2. Become AI-Fluent Before You Advise on AI
You cannot be a strategic AI partner if you haven't used AI yourself.
Concrete actions:
- Deploy AI in HR first—use it for talent acquisition, performance analytics, succession planning, and skills gap analysis. Build your own proof points
- Digital agility means HR Business Partners (HRBPs) must champion digital adoption, using technology to drive HR's effectiveness and prepare the organization for digital transformation
- Speak the language: understand what large language models can and cannot do, what bias in training data means, what "hallucination" refers to, and how retrieval-augmented generation works
- Show up prepared to discuss technical tradeoffs, not just ethical concerns
3. Demonstrate Strategic Value Through Data and Predictive Analytics
Strategic HR partners bridge strategy and execution by closing the gap between what the business needs and how people actually experience work, requiring a shift from HR tactics (processing, administering, reacting) to HR strategy (aligning, enabling, anticipating).
Build this capability:
- Train HRBPs in business finance and require data-backed proposals that include ROI and risk analysis
- Move beyond descriptive metrics (headcount, turnover) to predictive analytics: Which skills will create bottlenecks in 18 months, given our AI roadmap? What's the cost of skill obsolescence if we don't reskill this cohort?
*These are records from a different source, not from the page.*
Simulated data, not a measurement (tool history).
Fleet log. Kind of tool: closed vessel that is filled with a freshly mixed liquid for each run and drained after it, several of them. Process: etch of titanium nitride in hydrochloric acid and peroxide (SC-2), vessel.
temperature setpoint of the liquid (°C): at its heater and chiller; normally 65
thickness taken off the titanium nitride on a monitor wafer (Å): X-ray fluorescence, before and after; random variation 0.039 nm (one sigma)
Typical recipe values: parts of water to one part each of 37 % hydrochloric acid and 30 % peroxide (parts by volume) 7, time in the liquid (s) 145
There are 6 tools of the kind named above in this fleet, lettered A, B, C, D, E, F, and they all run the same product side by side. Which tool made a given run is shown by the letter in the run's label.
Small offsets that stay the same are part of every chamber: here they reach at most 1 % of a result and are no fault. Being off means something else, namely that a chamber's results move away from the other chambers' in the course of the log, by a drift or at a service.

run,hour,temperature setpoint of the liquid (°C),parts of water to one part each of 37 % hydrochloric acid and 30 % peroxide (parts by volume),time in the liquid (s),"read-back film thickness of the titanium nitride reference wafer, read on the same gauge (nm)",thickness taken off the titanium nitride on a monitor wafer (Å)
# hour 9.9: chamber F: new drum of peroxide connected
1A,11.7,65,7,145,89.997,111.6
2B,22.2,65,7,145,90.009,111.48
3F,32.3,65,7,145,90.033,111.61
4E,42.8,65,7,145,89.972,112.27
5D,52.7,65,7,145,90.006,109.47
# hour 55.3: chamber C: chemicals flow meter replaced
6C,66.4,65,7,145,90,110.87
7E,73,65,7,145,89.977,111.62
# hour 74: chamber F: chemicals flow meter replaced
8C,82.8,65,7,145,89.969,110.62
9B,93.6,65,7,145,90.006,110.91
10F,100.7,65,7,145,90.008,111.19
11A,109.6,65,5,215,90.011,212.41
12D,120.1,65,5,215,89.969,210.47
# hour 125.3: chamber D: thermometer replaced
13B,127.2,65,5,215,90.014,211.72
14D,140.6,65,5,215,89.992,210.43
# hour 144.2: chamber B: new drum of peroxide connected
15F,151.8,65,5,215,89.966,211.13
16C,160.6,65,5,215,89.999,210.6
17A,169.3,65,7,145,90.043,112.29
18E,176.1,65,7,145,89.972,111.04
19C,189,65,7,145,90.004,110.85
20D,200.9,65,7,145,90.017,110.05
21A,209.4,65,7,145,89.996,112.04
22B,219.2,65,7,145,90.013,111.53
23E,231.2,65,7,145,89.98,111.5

- Track metrics that demonstrate organizational impact—how HR initiatives correlate with key business outcomes, validating the strategic importance of HR efforts
4. Own What Only HR Can Own in AI Transformation
Rather than trying to compete with IT or data science on their turf, dominate the territory that belongs uniquely to HR:
Critical AI adoption factors HR should lead:
- Change velocity and adoption curves: Who's actually using the deployed AI tools? What's blocking adoption? Which teams need different change approaches?
- Skill transformation at scale: Creating learning pathways that move 3,000 people from pre-AI to AI-augmented workflows
- Role redesign: What does a "product manager" do when AI handles competitive analysis? What does a "customer service rep" do when AI handles tier-1 inquiries?
- Trust and ethical governance: HRBPs are key in managing change, mitigating risks, upholding ethics, and promoting sustainability
- Performance evaluation in hybrid human-AI workflows: How do you measure contribution when AI is a coworker?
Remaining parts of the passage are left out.